Personally, I'd like to see the control system become more open. This could only happen if safety was ensured in a way that couldn't be compromised and if it didn't complicate things for teams that didn't want or need to make things more involved.

The main requirement around safety is having a fail-safe way to guarantee all output devices go to a known state when there is loss of contact with the field or driver station or when either of these things is used to disable a robot. Any sort of failure between the field/driver station and the output device must result in the output device becoming disabled.

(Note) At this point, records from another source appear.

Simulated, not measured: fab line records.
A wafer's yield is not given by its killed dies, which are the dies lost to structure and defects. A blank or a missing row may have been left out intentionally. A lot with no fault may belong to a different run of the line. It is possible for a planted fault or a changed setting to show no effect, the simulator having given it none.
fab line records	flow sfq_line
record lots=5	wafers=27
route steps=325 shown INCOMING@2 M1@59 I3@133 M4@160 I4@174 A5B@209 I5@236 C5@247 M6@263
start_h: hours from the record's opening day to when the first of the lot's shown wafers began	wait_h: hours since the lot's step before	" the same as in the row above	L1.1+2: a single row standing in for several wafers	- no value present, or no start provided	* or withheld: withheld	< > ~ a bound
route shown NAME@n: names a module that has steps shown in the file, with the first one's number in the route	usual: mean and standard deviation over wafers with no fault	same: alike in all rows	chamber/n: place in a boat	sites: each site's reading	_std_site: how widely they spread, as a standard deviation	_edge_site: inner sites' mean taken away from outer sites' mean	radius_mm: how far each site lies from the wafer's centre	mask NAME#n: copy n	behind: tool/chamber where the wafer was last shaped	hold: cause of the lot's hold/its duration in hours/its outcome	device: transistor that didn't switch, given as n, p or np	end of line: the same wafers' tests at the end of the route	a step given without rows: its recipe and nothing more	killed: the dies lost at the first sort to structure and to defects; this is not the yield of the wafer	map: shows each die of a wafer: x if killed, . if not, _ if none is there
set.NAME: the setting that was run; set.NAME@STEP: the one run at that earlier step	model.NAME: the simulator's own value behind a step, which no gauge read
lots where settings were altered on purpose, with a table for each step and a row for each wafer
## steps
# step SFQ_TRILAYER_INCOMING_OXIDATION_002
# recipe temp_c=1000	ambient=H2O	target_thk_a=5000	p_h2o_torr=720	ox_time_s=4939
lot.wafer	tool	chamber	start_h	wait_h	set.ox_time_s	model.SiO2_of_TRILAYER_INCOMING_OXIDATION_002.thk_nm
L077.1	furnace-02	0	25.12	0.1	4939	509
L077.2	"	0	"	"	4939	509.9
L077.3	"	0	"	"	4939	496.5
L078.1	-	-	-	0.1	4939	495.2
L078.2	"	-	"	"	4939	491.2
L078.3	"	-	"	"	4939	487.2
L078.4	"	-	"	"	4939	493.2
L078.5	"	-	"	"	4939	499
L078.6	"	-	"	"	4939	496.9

To keep things simple, you really want something close to plug-n-play for a minimal robot control system, but that doesn't constrain what you can do to expand the system. This has parallels to how some teams do vision processing, using the CRIO, adding an onboard dedicated system to do this, or running this on the driver station (or simply not doing it at all).


I'd approach this by having smart modules that communicate over CAN (I know there are a lot of people who are uneasy about CAN, but this is more a reflection of what has been available in FIRST rather than the technology itself -- another topic, as another technology could be substituted if it were determined to be a better fit).

The CAN-based pneumatics module presented by CTR is a good example of this approach. A big piece of the puzzle here would be an excellent replacement for the Jaguar, a CAN-based smart motor controller. More on this later...

To round things out, you'd also have either something like a CAN-based digital side car or perhaps a CAN-based PWM output module and another module to provide general purpose digital I/O and analog input.


The next piece of the puzzle would be something similar to the 2CAN, but with a little more to it. On the Ethernet side, this would connect to the radio and provide bandwidth monitoring and management (including prioritization, particularly for upstream data) and would have several ports for local Ethernet on the robot (camera, PC, NI Athena, Arduino, etc.).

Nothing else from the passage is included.